Question

I have a table like this:

CREATE TABLE IF NOT EXISTS `jobs` (
    `job_id` varchar(36) NOT NULL,
    `job_status` varchar(30) NOT NULL,
    `created_at` datetime NOT NULL,
    `lease_date` datetime,
    `priority` int NOT NULL,
    PRIMARY KEY(`job_id`),
    INDEX `job_status_priority_lease_date` (`job_status`, `priority`, `lease_date`)
) ENGINE=InnoDB DEFAULT CHARSET=utf8mb4 COLLATE=utf8mb4_bin;

The full query I want to perform on the table would be the following:

select * from jobs 
where job_status="IN_PROGRESS"
and lease_date<"10minutesago"
order by 
priority
limit 100

I am implementing database as a job queue. 10 min is like the job time out, I only want to act on the jobs that are already timed out. Jobs has different priority so I was ordering by it. Also, I want to make my DB job queue behave like FIFO, that's why my index includes lease_date.

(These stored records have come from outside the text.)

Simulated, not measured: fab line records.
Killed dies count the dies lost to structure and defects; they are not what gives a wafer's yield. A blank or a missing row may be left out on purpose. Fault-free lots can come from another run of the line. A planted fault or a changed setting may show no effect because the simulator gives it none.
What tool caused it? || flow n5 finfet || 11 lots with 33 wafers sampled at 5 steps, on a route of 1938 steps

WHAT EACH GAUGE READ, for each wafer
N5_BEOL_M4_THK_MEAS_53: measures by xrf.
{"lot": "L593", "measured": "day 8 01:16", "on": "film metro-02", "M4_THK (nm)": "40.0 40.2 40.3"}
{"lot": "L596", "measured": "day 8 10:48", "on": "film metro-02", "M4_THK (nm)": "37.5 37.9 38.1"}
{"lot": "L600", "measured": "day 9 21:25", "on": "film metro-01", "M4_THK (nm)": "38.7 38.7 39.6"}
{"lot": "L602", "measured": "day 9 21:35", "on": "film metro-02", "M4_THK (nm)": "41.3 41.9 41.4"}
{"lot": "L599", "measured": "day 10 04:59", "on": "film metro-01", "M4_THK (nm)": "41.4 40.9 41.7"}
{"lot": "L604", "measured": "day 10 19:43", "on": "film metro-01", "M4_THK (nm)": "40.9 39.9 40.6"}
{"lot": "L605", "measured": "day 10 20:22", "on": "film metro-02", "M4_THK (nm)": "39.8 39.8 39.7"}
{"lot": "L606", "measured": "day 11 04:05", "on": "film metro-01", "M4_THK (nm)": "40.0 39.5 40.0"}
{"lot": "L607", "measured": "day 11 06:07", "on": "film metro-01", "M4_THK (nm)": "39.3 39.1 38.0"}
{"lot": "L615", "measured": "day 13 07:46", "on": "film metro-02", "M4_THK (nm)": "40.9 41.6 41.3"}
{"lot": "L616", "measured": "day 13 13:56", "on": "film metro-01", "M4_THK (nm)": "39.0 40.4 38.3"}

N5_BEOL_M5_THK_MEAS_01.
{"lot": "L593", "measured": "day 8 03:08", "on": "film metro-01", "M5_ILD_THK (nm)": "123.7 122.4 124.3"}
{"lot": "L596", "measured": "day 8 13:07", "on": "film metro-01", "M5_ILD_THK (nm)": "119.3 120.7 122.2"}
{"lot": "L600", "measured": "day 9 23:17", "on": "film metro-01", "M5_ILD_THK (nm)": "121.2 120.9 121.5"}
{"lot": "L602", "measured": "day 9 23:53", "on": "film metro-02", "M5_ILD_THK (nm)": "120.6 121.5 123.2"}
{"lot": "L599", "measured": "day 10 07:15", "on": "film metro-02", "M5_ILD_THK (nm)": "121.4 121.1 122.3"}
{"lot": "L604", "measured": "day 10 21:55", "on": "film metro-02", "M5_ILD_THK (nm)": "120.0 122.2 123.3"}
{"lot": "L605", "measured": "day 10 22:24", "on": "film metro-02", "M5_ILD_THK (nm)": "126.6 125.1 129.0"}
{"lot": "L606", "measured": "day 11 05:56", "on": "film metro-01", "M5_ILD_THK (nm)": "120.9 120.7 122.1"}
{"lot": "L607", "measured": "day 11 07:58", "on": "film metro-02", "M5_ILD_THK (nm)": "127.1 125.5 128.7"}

I definitely want my results to be ordered by Priority, e.g. two chunks of the results with Priority 0 and 1. I don't need my results to be strictly ordered by lease_date, as long as they are Ascending order in their own chunks that is good enough for me. e.g. result set:

priority lease_date
0        2017-08-19
0        2018-09-20
1        2016-08-20
1        2018-10-20

Is my index enough for that? How much can I optimize the query and build an index to boost the performance as much as possible?

Was it helpful?

Solution

By "10minutesago" do you mean NOW() - INTERVAL 10 MINUTE?

order by priority DESC sorts only on priority. The ordering within it is unpredictable. It might be ascending, it might be descending, or seemingly random.

Your INDEX(job_status, priority, lease_date) won't get as far as lease_date. It will take care of where job_status="IN_PROGRESS" and it might then walk through the rows in priority order. But that's all.

You could say ORDER BY priority DESC, lease_date DESC, but and lease_date < "10minutesago" will not make use of the index.

Think of building an index thus: First have any number of columns tested with =. Then have one range column.

(After OP's edit)

Your example implies that you need

ORDER BY priority ASC, lease_date ASC

As for the question of efficiency, ...

The WHERE clause needs

INDEX(job_status, lease_date)  -- in this order; adding `priority` won't help

If the optimizer would prefer to focus on the ORDER BY, then

INDEX(job_status, priority, lease_date)  -- in this order

Notes:

  • job_status is first because it is tested with =.
  • Tacking on just lease_date makes it possible to handle the entire WHERE in the index. But there will still be an "filesort" to handle the ORDER BY.
  • Tempting the Optimizer to focus on the ORDER BY with the second index (to avoid the filesort) may or may not backfire. It depends on how much of the data needs to be skipped over because of the lease_date filter.

If you have a thousand rows in the table, simply add both indexes; the query will be "fast enough". If you have a million rows, then you are stuck with a tough problem and should rethink the queuing mechanism. No matter what you do with the indexes, occasionally the wrong index will be used and the query will run painfully slow. Be aware that a hiccup in the system can make a queue sporadically jump from a civilized number of entries to a huge number.

Do you imply that this table is a "queue"? How long does it take to perform an item in the queue? If it is a "short" time, then "Don't queue it, just do it".

Add priority to WHERE

If you change to

select * from jobs 
    where job_status = "IN_PROGRESS"
      AND priority = 1
    and lease_date < NOW() - 10 MINUTE
    order by priority
    limit 100

then either of these becomes optimal:

INDEX(job_status, priority, lease_date)
INDEX(priority, job_status, lease_date)

See my Cookbook for discussion.

If you have a mixture of with and without priority, then have these two:

INDEX(job_status, lease_date),
INDEX(job_status, priority, lease_date)

The Optimizer will pick between them.